With the Persian Gulf, however, some companies have sensed a foundation of public support that can translate into successful promotional campaigns.

“It’s not unlike Nike sponsoring a marathon,” said Debbie MacInnis, a marketing professor at the University of Arizona. “It’s just smart business. As a consumer, it is a little disconcerting to see business capitalizing on a national crisis, but as a marketer, it’s a very interesting idea.”

MacInnis said the gulf crisis, for the moment, has many of same qualities as other special events that attract advertisers: the excitement of the Super Bowl, the patriotic fervor of the Olympics, the Rockwellian glow of a Main Street parade.

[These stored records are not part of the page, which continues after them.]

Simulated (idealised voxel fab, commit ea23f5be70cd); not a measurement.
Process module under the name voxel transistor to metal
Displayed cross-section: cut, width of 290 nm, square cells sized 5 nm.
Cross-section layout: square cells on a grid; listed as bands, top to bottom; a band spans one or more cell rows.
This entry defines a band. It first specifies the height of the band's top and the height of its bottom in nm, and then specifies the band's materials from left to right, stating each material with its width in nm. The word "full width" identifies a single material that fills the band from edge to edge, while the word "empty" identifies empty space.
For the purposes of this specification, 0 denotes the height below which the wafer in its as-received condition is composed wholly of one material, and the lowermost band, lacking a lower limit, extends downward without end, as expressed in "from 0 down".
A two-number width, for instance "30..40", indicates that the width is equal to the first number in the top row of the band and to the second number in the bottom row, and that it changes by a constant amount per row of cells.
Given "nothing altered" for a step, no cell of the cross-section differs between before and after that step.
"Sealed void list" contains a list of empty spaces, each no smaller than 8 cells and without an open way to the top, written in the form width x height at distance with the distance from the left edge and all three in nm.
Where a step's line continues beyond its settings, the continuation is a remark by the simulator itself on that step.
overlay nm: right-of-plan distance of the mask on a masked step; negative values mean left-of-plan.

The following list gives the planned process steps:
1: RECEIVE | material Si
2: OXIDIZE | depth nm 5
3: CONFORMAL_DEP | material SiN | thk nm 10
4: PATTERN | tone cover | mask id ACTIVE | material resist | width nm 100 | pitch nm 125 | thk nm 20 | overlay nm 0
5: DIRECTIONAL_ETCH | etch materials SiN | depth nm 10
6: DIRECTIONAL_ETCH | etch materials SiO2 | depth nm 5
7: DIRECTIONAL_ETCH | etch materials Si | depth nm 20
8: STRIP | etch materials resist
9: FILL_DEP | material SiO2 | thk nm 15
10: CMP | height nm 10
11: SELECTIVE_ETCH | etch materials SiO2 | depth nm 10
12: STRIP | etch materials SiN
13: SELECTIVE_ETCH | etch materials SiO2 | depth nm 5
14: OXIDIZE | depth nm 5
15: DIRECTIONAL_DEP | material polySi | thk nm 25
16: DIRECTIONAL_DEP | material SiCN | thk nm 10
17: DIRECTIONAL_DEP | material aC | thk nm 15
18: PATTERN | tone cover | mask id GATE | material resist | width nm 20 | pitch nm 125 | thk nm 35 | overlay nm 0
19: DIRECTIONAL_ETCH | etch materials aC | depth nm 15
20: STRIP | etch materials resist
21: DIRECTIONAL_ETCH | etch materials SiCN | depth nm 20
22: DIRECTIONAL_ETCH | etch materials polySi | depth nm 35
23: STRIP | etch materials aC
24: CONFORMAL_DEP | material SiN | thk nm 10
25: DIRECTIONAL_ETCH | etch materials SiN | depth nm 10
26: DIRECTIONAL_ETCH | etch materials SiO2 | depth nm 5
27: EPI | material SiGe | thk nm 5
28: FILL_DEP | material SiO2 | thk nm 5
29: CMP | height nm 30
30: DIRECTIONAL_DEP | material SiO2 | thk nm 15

“It’s patriotism and Americana,” she said.

The daily prominence of the crisis in the news media makes it even more attractive.

“It’s front and center stage in the public’s mind now,” said Howard Bell, president of the American Advertising Federation, a trade group

So far, most of the gulf-related advertising has been restricted to print media. Advertising experts said the situation in the Persian Gulf is too volatile to justify investing the longer lead times and higher production costs of national television advertisements.

Advertisement

No product has been too esoteric to ballyhoo. Just five weeks after the invasion of Kuwait, Tetra Pak, a Shelton, Conn., company that packages beverages in aseptic containers, declared in a barrage of large advertisements in the New York Times, the Wall Street Journal and USA Today:

“Technology has made it so our GIs can have American milk in the Saudi desert. . . . We are proud of our armed forces. And we are proud that our beverage packaging makes it possible for them to get the nutrition they need so far from home.”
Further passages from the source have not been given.